Pursuant to § 58 of the by-laws, the structure of the university is divided into academic, administrative and support staff. University institutions are within the structure of the university. The academic structure is composed of the faculties and their structural units (§ 59). In order to characterise the work of the academic staff, the Faculty of Law By-laws serve as an example. Pursuant to § 62 of the University of Tartu By-laws, the bases and procedure for the activities of a faculty are established by the by-laws of the faculty which are adopted by the faculty board and approved by the university council.

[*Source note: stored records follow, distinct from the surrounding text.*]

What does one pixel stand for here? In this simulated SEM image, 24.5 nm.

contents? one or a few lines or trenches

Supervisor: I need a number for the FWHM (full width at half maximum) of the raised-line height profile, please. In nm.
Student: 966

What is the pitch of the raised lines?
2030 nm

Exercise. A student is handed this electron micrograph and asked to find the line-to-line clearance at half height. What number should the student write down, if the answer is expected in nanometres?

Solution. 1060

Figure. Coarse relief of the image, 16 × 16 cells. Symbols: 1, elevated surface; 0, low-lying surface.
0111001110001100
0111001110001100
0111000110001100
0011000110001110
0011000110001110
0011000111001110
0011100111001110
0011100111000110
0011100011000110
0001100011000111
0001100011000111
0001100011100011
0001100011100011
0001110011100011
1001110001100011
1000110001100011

The Faculty of Law By-laws were adopted in a meeting of the faculty board on 22 November 1995. Under these by-laws, the Faculty of Law is an academic structural unit of the University of Tartu, the main functions of which are the organisation of instruction, research and development in the field of law and the provision of related public services. The faculty also prepares curricula, on the basis of which it conducts instruction, organises research, carries out further training in the field of law, offers professional advice and consultations, manages contractual research and development, provides for the younger academic generation and performs other functions pursuant to procedure established by the university.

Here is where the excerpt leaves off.